When Jean Luc Figueras -Executive Chef of the Mercer Barcelona- passed away in 2014, Chef Xavier Lahuerta (Barcelona, 1975) takes over the gastronomic direction of the Hotel, succeeding one of his mentors for over a year. Then, Lahuerta decides to embark on a new stage of gastronomic exploration. Now he returns to the Mercer with a new look.
Let's move to your origins. Tell us about your first influences...
Throughout my childhood I saw my two grandmothers work in the kitchen. This made that at the age of 16 I clearly knew what my profession would be. My grandmothers knowledge and passion were the starting points.
How was your career?
My generation has been behind the Michelin starred Chefs with the goal to learn from them while working on their projects. In my case, I worked in some of the best restaurants of Catalan cuisine for 20 years, with great teachers like Xavier Pellicer, Santi Santamaria, Carles Gaig, Ferran Adrià, Carles Abellán and the unfortunately deceased Jean Luc Figueras, with whom I started working at the age of 17. During this time, I was Sous Chef, Chef or Executive Chef at El Bulli, Can Fabes, Abac, Mandarin Oriental Hotel, Projectes 24, Rocamador, Grupo Azafrán, El Cercle or New Paradis.
Then came a professional turning point...
During this first professional period I was developing signature cuisine, Catalan cuisine with French influences following the trail of these great chefs with whom I had the pleasure to collaborate. But there was a time when I decided to stop, reflect on a new mindset and expand my horizons. I think it’s highly recommended, if not essential, to stop and observe. During this time, I made several trips in which I learned new aspects of gastronomy that have allowed me to renew my kitchen, making great quality leap.
What world cuisines have influenced you the most during these trips?
I have traveled a lot to Mexico. For example, in the Mercer Restaurant menu, one of the entrees is the violet roasted carrot that we serve with “poblano mole”. It’s an example of the Mexican cuisine touches in my cookbook. I am also fascinated by the Asian gastronomy, I use several Asian ingredients and techniques, such as the croaker in sashimi also included in the current Mercer menu.

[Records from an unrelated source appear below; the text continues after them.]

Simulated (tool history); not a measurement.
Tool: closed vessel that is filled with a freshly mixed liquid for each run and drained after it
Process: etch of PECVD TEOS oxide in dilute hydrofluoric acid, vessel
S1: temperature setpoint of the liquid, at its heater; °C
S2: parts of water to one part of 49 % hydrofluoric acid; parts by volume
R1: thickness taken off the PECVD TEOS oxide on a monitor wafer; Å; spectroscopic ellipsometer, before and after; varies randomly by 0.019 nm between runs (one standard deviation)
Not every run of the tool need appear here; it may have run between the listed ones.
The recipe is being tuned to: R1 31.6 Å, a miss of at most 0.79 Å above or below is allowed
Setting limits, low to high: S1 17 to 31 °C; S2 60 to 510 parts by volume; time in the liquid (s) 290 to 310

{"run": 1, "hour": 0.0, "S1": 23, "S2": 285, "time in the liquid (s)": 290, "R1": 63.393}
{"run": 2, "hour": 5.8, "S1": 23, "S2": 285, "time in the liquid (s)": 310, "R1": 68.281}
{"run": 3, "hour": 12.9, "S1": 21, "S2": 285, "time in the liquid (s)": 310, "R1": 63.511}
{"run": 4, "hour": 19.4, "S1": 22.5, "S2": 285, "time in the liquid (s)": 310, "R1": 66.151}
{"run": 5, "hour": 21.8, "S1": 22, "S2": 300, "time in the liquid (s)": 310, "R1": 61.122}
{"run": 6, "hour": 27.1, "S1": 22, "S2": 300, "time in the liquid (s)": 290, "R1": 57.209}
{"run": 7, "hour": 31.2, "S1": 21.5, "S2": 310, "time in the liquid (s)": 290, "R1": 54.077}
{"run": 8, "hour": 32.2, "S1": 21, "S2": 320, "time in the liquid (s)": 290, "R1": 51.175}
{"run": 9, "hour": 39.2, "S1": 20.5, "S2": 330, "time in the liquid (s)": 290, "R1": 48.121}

You are an intuitive chef...
Yes, I am a restless, dynamic and intuitive person. In my opinion, it’s necessary to leave the comfort zone, go beyond, expand the limits, be an entrepreneur and bet on new challenges and projects. I try to leave my mark of quality in our gastronomy, being authentic and connecting with people. In this sense, I was recently named as the culinary order member by the "Chaîne des Rôtisseurs" (oldest gastronomic association in the world).
What does it mean for you to return to the Mercer Barcelona kitchen?
Returning to the Mercer is like coming back home. I’m taking the challenge of being in the Barcelona Gothic Quarter with excitement, in a historical building shaped in part of the old Barcino Roman wall, a space with a strong personality and a great reputation in the city. I was one the moments that had made the chef I am today, I am delighted to return and develop my project here.
How would you define your gastronomic proposal at the Mercer?
We offer a combination of traditional recipes with avant-garde techniques and local high quality products. In the Mercer Restaurant menu, we take care of dishes balance, based on few ingredients and well prepared. This are natural and healthy proposals for make our dinners live an emotional experience.
I remember the feeling of enjoying eating in a restaurant and not leaving the table trying not to lose any detail, like a stage play.
Your favorite dish
It is difficult to choose a dish when my greatest pleasure is to enjoy eating! But to say one, it would be a dish that brings me knowledge and reflection, feeling and passion, especially that one which makes me feel alive. My favorite dish is “the land and the sea”.
Your favorite restaurant
Many, not only one! It’s hard to choose only a restaurant due to the infinite offer that exists nowadays. Depending on the moment and with whom you share it. But a classic that never fails is “Casa Alfonso”, a restaurant opened since 1934 in Barcelona.
An unavoidable ingredient in your kitchen
Quality is the ingredient in our kitchen must always have, not only from products but also the human asset to feel and work with them.